I haven’t checked my spreadsheet, but I’m sure it’s been more than three days since my last orgasm. There’s been no teasing since then. That means I haven’t had an erection.
Before getting in any deeper, I’ll just wait and see what happens. One way or another things will work out. Wouldn’t it be ironic if my butt had to be red before my cock would stand up?
On Friday Mrs. Lion didn’t try extreme (oral) methods to get me hard. It might be that her mouth could be just as effective as her paddle. That would give her a choice.
Maybe I’m overthinking. Perhaps I was too tired or my allergy pills affected me in a new way. I’m sure Mrs. Lion will keep you posted. I’m not sure I will.
One failed erection is nothing to apologize for. In the overall scheme of things, it’s not a big deal. To me, of course. To a guy, not being able to get it up can be catastrophic. Are my playboy days over? Am I no longer a man? Lion and I have been together for a long time. I don’t base his manhood on his, well, manhood. I certainly wouldn’t base it on one night.

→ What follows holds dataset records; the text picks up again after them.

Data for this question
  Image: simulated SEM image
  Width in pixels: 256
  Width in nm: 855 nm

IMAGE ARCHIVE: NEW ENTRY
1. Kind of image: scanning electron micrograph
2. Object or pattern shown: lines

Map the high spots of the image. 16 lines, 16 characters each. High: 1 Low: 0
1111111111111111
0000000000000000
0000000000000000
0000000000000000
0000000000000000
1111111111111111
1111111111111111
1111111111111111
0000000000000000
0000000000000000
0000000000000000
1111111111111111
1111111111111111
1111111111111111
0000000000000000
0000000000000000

Maybe he wasn’t really in the mood for ball bondage. Maybe he was really looking forward to my spanking experiment starting again and when I said I didn’t think it was necessary, a fantasy was gone. Of course it wasn’t necessary. None of this is really necessary. Air is necessary. Spanking experiments are not.
I could be oversimplifying. Perhaps he wasn’t fantasizing about the experiment. Maybe it was 8:27 pm and he thought it was too late to play. Maybe it was Friday night. Maybe it was 72 degrees in the house. It could have been anything. Or nothing. I don’t think we need to put too much importance on it. And yet, here I am, writing a post about it. Why? I don’t know.
Sometimes when I start out writing a post, I go way the hell off the rails before I get back on track. I started thinking about last night and how much of a big deal it wasn’t. I mean, why apologize to me? Shit happens. I can’t tell you how many times I’ve disappointed Lion by what I did or didn’t do for him. If you’ve been reading the blog from the beginning, you know we started male chastity because I all but ignored him sexually. We fell into the stereotypical marriage where the wife never wants sex and the poor husband has to beg for it. Locking him up was the “cure” for that.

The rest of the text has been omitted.